I need to compute the rising factorial of big numbers, the best I found until now is the rising factorial function from the sympy package sympy package, that is really nice, but I would still need something faster.

What I would need exactly is a really fast version of this:

from itertools import combinations
from numpy import prod

def my_rising_factorial(degree, elt):
    return sum([prod(i) for i in combinations(xrange(1,degree),elt)])

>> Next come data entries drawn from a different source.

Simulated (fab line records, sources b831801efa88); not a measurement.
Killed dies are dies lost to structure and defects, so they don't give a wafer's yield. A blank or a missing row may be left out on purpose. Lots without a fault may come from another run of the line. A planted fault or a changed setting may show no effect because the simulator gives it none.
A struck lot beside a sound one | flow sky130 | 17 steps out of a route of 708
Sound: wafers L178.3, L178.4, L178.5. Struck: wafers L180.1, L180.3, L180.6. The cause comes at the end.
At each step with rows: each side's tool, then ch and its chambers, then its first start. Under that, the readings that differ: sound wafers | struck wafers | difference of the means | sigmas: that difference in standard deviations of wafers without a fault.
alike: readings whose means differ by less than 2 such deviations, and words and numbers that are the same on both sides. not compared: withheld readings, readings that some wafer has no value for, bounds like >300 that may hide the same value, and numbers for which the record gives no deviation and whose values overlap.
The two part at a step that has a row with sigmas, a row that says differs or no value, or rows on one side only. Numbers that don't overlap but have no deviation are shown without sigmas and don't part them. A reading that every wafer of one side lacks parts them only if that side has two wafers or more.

EDIT: that is given a rising factorial, x(n) = x (x + 1)(x + 2)...(x + n-1), I would like to retrieve a given multiplier of its expanded formula.

eg:

given: x(6) = x(x + 1)(x + 2)(x + 3)(x + 5)(x + 6)

and the expanded form: x(6) = x**6 + 15*x**5 + 85*x**4 + 225*x**3 + 274*x**2 + 120*x

I want some how to get one of those multipliers (in this case 1, 15, 85, 225, 274, 120)

with "my_rising_factorial()" it works well... but really slowly

>>>[my_rising_factorial(6,i) for i in xrange (6)]
[1.0, 15, 85, 225, 274, 120]

Solution

  • Try this package: http://tnt.math.se.tmu.ac.jp/nzmath/

    Like job said, the function you want is Stirling Number of the 1st kind (I'd worked out the recursive definition and was about to post it, but I didn't know the name).